Is Your Customer Credit Worthy? NetOwl Helps You Figure It Out

Identity Resolution, Risk Management

Identity Resolution helps lenders assess the accuracy of credit applicant matches

Lenders Need to Know the Credit Worthiness of Their Customers

Lenders nowadays span a wide range of companies, from traditional credit card companies and banks to retailers and digital payment services such as PayPal, Venmo, and Apple Wallet. Whether for a loan, line of credit, or credit card, lenders need to perform credit checks of applicants.

Lenders typically use a third-party credit-checking service such as Experian or Equifax to match an applicant’s data against known bad actors. But some lenders also have their internal audits to monitor the accuracy of these matches and to make sure that they are following due process (e.g., for KYC and AML). As part of those audits, lenders may need to perform their own evaluation on their matched data. To do this, they typically establish a test set of applicant data containing both the applicants’ personal data (name, date of birth, etc.) and the matches returned by the third-party service. This evaluation is a labor-intensive process, as lenders make every effort to determine the actual accuracy of a match using other credit-checking services and any other data they can find.

Identity Resolution is an AI-based technology that can support this evaluation process. It allows the lender to monitor the accuracy of what the third-party credit-checking service is returning.

Matching Data Fields Is a Challenging Problem

There are complex challenges involved in matching data fields containing credit application data. For example, here are some phenomena commonly found:

  • Use of different forms of a name such as a nickname: Robert vs. Bob
  • Simple typos
  • Spelling variants: Sean vs. Shawn
  • Ethnicity-specific phenomena:
    • Hispanic personal names typically contain a patronymic and matronymic. The latter is frequently dropped: Hector Garcia-Lopez vs. Hector Garcia.
    • Arabic names frequently contain the definite article “al.” It is frequently left out: Haroun al-Rashid vs. Haroun Rashid
  • Women still frequently change their surname after marriage.
  • Addresses exhibit frequent variations:
    • Numerical vs. written notation: 12 Maple St vs. Twelve Maple St
    • Abbreviations: Avenue vs. Ave, West vs. W.
    • Varying order of elements (“Paris 75008” vs. “75008 Paris”)
    • Translated elements (“Wien, Österreich” vs. “Vienna, Austria”)
  • Dates have multiple possibilities: 10/09/72 vs. 10/09/1972 vs. October 9, 1972 vs. Oct. 9, 1972.

Identity Resolution Is a Technology That Can Help

In order to determine the accuracy of the third-party data, what is needed is a technology that can match on each data field individually and return a score indicating how close the match is. For each field, it needs to apply matching that is suitable to the characteristics of that field.

The technology also must be able to return a combined score for all fields. It needs to be highly accurate, minimizing both false positives and false negatives.

Both the individual field scores and the combined ones will provide the lender with a fine-grained view of how good a match the data returned by the third party really is. This will also contribute to the lender’s being better able to meet its KYC and AML requirements.

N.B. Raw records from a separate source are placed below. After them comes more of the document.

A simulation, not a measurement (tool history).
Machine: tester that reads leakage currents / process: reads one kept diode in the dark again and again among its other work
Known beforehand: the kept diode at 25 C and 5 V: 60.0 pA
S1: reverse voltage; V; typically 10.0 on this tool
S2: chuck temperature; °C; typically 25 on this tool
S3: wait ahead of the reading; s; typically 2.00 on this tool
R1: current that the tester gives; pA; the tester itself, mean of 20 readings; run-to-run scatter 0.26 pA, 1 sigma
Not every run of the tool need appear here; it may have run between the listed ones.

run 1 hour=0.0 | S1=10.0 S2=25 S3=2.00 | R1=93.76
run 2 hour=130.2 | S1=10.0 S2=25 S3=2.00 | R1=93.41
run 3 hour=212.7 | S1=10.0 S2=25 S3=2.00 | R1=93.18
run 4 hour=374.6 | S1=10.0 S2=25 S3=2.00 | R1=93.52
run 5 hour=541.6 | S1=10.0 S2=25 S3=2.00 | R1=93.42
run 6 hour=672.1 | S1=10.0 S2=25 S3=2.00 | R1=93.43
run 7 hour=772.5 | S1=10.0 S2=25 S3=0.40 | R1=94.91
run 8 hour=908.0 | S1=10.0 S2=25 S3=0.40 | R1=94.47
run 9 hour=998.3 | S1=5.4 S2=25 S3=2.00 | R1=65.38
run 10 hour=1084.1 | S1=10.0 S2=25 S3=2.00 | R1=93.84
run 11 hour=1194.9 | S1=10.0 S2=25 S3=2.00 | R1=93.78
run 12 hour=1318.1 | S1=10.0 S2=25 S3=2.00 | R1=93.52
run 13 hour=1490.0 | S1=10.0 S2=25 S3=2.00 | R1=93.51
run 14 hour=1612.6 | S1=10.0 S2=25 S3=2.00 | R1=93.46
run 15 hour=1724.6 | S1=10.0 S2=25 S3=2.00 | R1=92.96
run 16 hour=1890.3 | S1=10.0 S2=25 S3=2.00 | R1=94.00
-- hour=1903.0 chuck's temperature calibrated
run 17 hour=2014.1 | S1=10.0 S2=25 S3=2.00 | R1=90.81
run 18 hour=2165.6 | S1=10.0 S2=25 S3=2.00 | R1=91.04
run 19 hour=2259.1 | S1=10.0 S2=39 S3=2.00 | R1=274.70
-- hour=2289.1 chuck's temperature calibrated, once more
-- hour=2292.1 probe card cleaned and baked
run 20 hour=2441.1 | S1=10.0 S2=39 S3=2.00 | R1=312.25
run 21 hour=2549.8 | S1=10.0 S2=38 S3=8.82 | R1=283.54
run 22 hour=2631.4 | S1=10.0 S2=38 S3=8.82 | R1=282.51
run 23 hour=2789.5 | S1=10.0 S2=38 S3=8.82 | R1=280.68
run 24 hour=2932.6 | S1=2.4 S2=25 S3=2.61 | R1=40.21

How Identity Resolution Works

Advanced Identity Resolution is a technology that meets the requirements above. First, it matches in a fuzzy way, using matching models derived from Machine Learning algorithms that are trained on a large amount of real-world data. It scores matches on each field (e.g., person name, address, DoB) to indicate degree of similarity and also provides a combined score for all fields. Finally, it allows user to create business rules that determine the threshold for a good match.

Summary

It’s critical that a lender has highly accurate matching of credit applicants. Identity Resolution can play a valuable role in assessing accuracy by providing specific, quantitative assessment of how close matches are at both the individual field level and for the combined fields.